My socks are wet.
I could take them off, and will in a few minutes, but mostly I’m reveling in the sense of wet socks and soggy sneakers (even though my Merills will not thank me for such treatment). I’ve just come indoors from a stroll around the swamp-that-is-our-yard, looking over things.
It’s wet, for sure. All that clay, all those springs, all that snowmelt and rain, all conspires together with the up and down temperatures to make a mess. The parts of the yard that aren’t yet garden—some would call them ‘lawn’, but I call them garden-in-waiting—are heaved and hillocky, and the grass is flat and matted and just not nice. There’s a scum of bird seeds, cat poo, bird poo, and other detritus here and there in the yard. And although some of the beds are draining and fine, others are swimming in water. We go through this every spring, and at this time of year anyone who looked around the mess would run screaming, never believing that it would look drastically different in even a month’s time.
And of course every bed is filled with twigs, stems, and other matter from perennials that we left standing for ‘winter interest’. They’ve spent their winter interest now, except for a few intrepid teasels, that stand like sentinels in the back garden, regarding their domaine. Some of the plants, like the heucheras and cranesbills and others that have semi-evergreen or evergreen tendencies, look their absolute worst right now, bedraggled like they spent the winter running through a combine harvester. They’ll come around, naturally—they always do, despite looking ¾ dead every spring.
My garden journal is upstairs and I’m too lazy to go get it right now. I’m not even sure that the things I want to check are recorded last year. We have daffodils and crocus up at least two inches in most places; there are primrose leaves showing, looking like little brilliant green romaine lettuces; the Euphorbia ‘Fireglow’ has its funny copper-orange shoots, which always remind me of asparagus, sticking up in the lower garden; a lot of the daylilies have their noses sticking up out of the ground too. The autumn crocus shoots are starting too, and I see the huge thick rhizomes of the darmera poking up out of the soggy ground. It’s way, way too wet, of course, to investigate the garden except from the edges of each bed. That’s okay…what I could see from the margins was enough to make me happy.
I love the way the heaths, heathers and dwarf conifers are looking right now, too. They’re still holding their winter colours, which are quite gorgeous, but soon will start to put on their spring-go-to-meeting clothes, fresh and green and gold and blue…there will be more of all these things planted this year, as I continue to develop my love affair with evergreens. And daylilies, of course. Haven’t made my wishlist up for Wayne and Wayne yet, but I will shortly.
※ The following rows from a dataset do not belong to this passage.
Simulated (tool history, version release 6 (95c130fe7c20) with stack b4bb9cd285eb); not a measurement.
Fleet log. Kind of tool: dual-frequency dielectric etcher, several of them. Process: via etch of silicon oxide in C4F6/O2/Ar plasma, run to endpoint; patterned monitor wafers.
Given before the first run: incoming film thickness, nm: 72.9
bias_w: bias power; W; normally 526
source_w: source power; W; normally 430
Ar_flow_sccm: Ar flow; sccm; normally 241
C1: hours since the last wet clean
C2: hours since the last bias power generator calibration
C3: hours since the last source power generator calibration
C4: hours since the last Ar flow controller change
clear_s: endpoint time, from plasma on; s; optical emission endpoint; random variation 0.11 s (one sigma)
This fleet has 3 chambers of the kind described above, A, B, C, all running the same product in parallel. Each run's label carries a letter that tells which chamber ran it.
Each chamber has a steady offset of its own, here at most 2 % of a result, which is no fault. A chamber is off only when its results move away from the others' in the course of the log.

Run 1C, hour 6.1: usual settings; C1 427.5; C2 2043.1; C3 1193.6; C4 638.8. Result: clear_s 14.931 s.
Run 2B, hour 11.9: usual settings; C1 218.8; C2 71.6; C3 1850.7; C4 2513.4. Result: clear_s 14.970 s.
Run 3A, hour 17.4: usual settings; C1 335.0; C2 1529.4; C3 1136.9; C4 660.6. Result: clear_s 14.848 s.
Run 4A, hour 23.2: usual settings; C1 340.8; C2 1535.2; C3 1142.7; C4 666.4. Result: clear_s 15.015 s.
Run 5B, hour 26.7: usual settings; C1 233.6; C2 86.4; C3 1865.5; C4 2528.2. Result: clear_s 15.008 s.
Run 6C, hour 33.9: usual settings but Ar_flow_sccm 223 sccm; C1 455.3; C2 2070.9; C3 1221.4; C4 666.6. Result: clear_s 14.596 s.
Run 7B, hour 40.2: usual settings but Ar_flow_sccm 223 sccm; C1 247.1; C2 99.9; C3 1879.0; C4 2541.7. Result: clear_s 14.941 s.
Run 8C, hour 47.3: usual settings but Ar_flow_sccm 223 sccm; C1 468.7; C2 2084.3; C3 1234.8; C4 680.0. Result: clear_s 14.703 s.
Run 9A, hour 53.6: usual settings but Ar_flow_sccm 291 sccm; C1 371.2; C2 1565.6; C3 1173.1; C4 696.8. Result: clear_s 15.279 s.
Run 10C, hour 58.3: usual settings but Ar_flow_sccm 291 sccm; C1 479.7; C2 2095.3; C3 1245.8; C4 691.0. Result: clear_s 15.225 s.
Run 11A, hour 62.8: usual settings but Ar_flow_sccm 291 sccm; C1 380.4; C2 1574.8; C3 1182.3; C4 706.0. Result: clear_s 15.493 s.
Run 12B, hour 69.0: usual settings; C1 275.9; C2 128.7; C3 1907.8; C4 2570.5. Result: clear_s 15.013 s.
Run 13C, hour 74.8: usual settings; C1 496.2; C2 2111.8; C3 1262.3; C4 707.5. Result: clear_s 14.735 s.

Speaking of wishlists, when I sent out my newsletter the other night, I made a wistful and covetous comment about this incredible new coneflower, Echinacea ‘Green Envy.’ It’s apparently been around for two years, but this is the first year it’s been available around here. I fell in love with it instantly when I saw it in the latest issue of Gardening Life, and was wondering where I might find it. Well…I have two plants on hold with one of my favourite nurseries. They have limited numbers, so I don’t really want to broadcast where they are, but here’s a hint: they’re named after a famous cape in the Valley where Glooscap sleeps. And they’re in Greenwich.
Won’t this plant look splendid with Echinaceas ‘Sunrise’ and ‘Sunset?’
(photo from Pride of Place Plants, who developed this beauty)
Currently, there’s an ongoing dialogue in my head. The garden-devil wants the evergreen mulch pulled away from the more finicky plants now, so that they can rejoice in the sun and warmth. The garden-angel is dancing up and down yelling “NO DON’T DO IT!”, knowing full well that we’re going to have very cold days yet this spring. I know that too, so I am ignoring the seductive sunlight and the warming breezes for a while yet.
Joy of joy, I even have the first dirt of the gardening season under my fingernails and in the skin of my fingers, from succumbing to the need to pull up a few perennial weeds that were yawning and stretching and preparing to break into a tentative gallop. The ground ivy will be first out of the race chocks, but I depressed quite a bit of it by hauling it out and flinging it into the paddock for the donkey to stand on.
All in all, it was a pretty heartening stroll around the yard. Yup, it’s a mess. Does this every year. And to finish off the surprises—that looked like a large-tailed grackle in the spruce trees near my woodland garden, royally telling me off. It wasn’t a starling, and it wasn’t a redwing blackbird…and I’m sure they weren’t back this early last year. Maybe they do know something we don’t.